Cheat-Seeking Missles

Tuesday, July 10, 2007

Germs, Guns, Steel And Autocrats

Well, San Luis Obispo it is. The long worked-for hearing is tomorrow and the long drive was last night and the long work session getting our presentation ready (that's my job) is today.

The hearing is not yet a sure bet. We have Commissioners on our side, but all in all, the California Coastal Commission staff is a very frustrating group to work with. In a nutshell, its staff rejected nearly all our good, well done, professional science and sided whole-hog with the opponents' pseudo-science, ignorance and deception.

Why? Because we were obnoxious and uncooperative?

No. Our mantra since day one was to win them over with good science and friendly cooperation.

Because the project we propose would destroy wetlands and mess up the coast?
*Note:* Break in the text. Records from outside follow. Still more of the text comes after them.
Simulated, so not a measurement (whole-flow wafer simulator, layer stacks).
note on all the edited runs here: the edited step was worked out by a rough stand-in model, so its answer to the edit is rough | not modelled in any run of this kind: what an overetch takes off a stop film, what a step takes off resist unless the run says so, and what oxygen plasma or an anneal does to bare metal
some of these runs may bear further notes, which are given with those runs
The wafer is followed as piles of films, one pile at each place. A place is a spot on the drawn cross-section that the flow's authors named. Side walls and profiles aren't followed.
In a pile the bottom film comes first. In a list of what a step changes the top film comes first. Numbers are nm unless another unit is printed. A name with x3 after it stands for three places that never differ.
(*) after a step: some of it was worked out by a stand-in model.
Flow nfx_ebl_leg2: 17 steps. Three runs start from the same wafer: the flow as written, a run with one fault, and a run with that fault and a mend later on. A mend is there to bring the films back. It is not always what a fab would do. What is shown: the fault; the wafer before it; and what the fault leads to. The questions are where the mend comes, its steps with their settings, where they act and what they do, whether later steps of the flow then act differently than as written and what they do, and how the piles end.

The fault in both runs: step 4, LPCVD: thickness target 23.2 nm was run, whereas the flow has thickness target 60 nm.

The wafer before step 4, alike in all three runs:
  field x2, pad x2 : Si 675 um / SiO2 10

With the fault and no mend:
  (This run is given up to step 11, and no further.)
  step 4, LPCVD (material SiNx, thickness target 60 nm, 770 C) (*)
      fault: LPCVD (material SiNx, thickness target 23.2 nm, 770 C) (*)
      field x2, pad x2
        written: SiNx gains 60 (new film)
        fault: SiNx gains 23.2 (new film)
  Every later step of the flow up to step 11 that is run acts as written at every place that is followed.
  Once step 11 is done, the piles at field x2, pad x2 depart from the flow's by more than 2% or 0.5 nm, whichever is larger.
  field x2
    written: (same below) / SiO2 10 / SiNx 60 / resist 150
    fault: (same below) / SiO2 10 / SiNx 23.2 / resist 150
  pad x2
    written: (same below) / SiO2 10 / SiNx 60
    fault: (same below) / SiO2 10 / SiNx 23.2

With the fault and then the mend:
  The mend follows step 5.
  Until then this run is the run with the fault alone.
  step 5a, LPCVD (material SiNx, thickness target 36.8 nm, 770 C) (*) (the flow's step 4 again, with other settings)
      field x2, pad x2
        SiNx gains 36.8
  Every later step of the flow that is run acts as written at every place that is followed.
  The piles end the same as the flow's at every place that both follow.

No. The property is at the inland edge of the Coastal Zone, not on the coast, and we're preserving and restoring more wetlands than exist there, according to our scientists. It's just that the commission's staff, without authority of law, wants us to restore wetlands that nearby neighborhoods and flood control channels wiped out, most of them years before the Coastal Act went into effect -- wetlands that, if they indeed existed, would take up most of the little bean field, leaving a small corner for development.

We'll fight the good fight and maybe, miraculously, we'll come out with an approval that leaves enough land for my client to actually develop. As it is, the staff recommendation doesn't pencil out and can't be built.

And all because Eurasia runs east-west instead of north-south. Were it not for that phenomenon, which I learned last night while driving up here and listening to Germs, Guns and Steel, the Fate of Human Society by Jared Diamond, there would be no California Coastal Commission.

That twist of God's hand or fate (your choice; I know mine) allowed thought, invention, weapons, governance and germs to spread quickly through wind bands of compatible climate zones from Ireland to Japan, whereas in Africa and the Americas, bands of desert and jungle stopped progress in its track.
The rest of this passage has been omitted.